Regarding the strength of semantic activation, in the semantic Stroop effect the color is just one of the concept’s semantic features activated by the written word (e.g., yellow when lemon is presented), whereas in the classic Stroop manipulation the color is itself the full concept activated by the written word (e.g., yellow when yellow is presented). Therefore, assuming a spreading of activation mechanism, the concept of yellow will receive weaker activation in the case of lemon than in the case of yellow.

Finally, the presence of a contingency-learning confound (Schmidt & Besner, 2008) in the experimental design of Kalanthroff et al. (2015) may have contributed to the pattern of results reported therein. Specifically, each of the color name distractors used (i.e., the Hebrew translation equivalents for red, blue, green, and yellow) appeared in stimuli that required the color response congruent with the distractor (e.g., for the word red, the “red” response) 50% of the time and each of the three incongruent color responses (e.g., for the word red, the “blue” response) 16.67% of the time. In contrast, the neutral letter string distractor appeared in stimuli that required each of the four color responses 25% of the time. As a result, participants could learn to associate each color name with its congruent response (e.g., the word red and the “red” response) whereas they could not associate the neutral letter string with any color response. This confound might have facilitated congruent stimuli with respect to incongruent ones, but, most importantly, also with respect to neutral ones.

It is worth underlining that Kalanthroff et al. obtained an interaction between cognitive load and the Stroop facilitation effect, that is, the contrast between congruent and neutral stimuli. The importance of this contrast involving a contingency learning confound is clear when one considers the finding that load manipulations reduce contingency learning effects (Schmidt et al., 2010; Spinelli et al., 2020). Based on that finding, it can be assumed that in the low-load condition of Kalanthroff et al.’s experiment, contingency learning was not impaired and boosted congruent stimuli, pushing the congruent-neutral contrast towards facilitation (i.e., congruent faster than neutral). With high load, on the other hand, contingency learning was impaired and could not boost congruent stimuli, thus providing little or no bias towards facilitation in the congruent-neutral contrast. As a result, an interaction would arise. Note that this should not be the case for our experiments, as these involved no contingency learning confound. In sum, for all these reasons, Kalanthroff et al.’s load manipulation might have interacted with the Stroop effect, whereas ours did not.

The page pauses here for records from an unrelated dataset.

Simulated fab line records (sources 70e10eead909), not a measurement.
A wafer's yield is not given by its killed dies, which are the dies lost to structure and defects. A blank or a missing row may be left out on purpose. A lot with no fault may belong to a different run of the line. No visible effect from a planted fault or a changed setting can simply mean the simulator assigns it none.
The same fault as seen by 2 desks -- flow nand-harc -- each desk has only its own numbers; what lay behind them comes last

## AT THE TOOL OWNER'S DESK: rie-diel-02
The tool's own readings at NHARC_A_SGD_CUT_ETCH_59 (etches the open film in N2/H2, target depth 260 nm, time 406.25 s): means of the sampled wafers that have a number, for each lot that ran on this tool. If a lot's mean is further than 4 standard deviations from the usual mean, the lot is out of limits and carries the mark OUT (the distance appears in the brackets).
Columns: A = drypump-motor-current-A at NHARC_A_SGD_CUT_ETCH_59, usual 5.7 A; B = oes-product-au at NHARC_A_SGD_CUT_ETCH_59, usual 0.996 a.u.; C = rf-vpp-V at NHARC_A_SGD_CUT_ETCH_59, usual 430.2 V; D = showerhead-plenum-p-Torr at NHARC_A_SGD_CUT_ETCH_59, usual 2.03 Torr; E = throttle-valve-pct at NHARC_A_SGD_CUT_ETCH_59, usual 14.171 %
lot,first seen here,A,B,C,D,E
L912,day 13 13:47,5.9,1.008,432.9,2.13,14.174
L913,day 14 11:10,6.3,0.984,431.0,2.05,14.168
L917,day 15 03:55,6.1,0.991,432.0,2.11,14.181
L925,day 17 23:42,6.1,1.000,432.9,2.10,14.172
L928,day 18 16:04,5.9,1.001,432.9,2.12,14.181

Load-induced modulations of semantic Stroop effects in models of conflict resolution

The modulation induced by working memory load on the distributional profile of the semantic Stroop effect that we report may be informative for Kalanthroff et al.’s (2015, 2018) model of conflict resolution. Akin to previous proposals (De Pisapia & Braver, 2006), the model assumes a task-demand layer that includes units for each of the possible tasks available for a given stimulus (e.g., color naming and word reading). These task units are linked to (color and word input units within) the input layer by means of excitatory bidirectional connections. Conflict between task units would inhibit the response layer via a unidirectional connection. Finally, a proactive control unit, whose activation reflects the amount of proactive control (and inversely, reactive control) being engaged, would modulate the ability of the task-demand layer, with which the proactive control unit is unilaterally connected, to deal with task conflict. When proactive control is high (and reactive control is low), task conflict can be more easily resolved within the task-demand layer, without any inhibition being forwarded to the response layer. In contrast, when proactive control is low (and reactive control is high), there would be less advance preparation for the conflict arising in the task-demand layer and the response layer will be inhibited until task conflict is resolved, slowing down latencies. Kalanthroff et al. (2015, 2018) assume that, among other things, proactive control may be low because of a high working memory load. In these circumstances, task conflict would be harder to deal with and latencies will slow down as a result of the response layer being inhibited.

What is important to note, however, is that Kalanthroff et al.’s model predicts that a working memory load manipulation should similarly affect any condition associated with readable stimuli: Under low-proactive control conditions, any readable word (being either congruent (e.g., red in red), neutral (e.g., table in red), or incongruent (e.g., green in red)) should produce task conflict. The consequence would be an additive pattern between a working memory load and a Stroop manipulation involving only readable stimuli. Although the working memory load would slow down processing overall, the consequent inability to use proactive control in that situation should similarly affect congruent, readable neutral, and incongruent stimuli, as all of them would produce a similar degree of task conflict via bottom-up activation (e.g., Goldfarb & Henik, 2007; Kalanthroff et al., 2015).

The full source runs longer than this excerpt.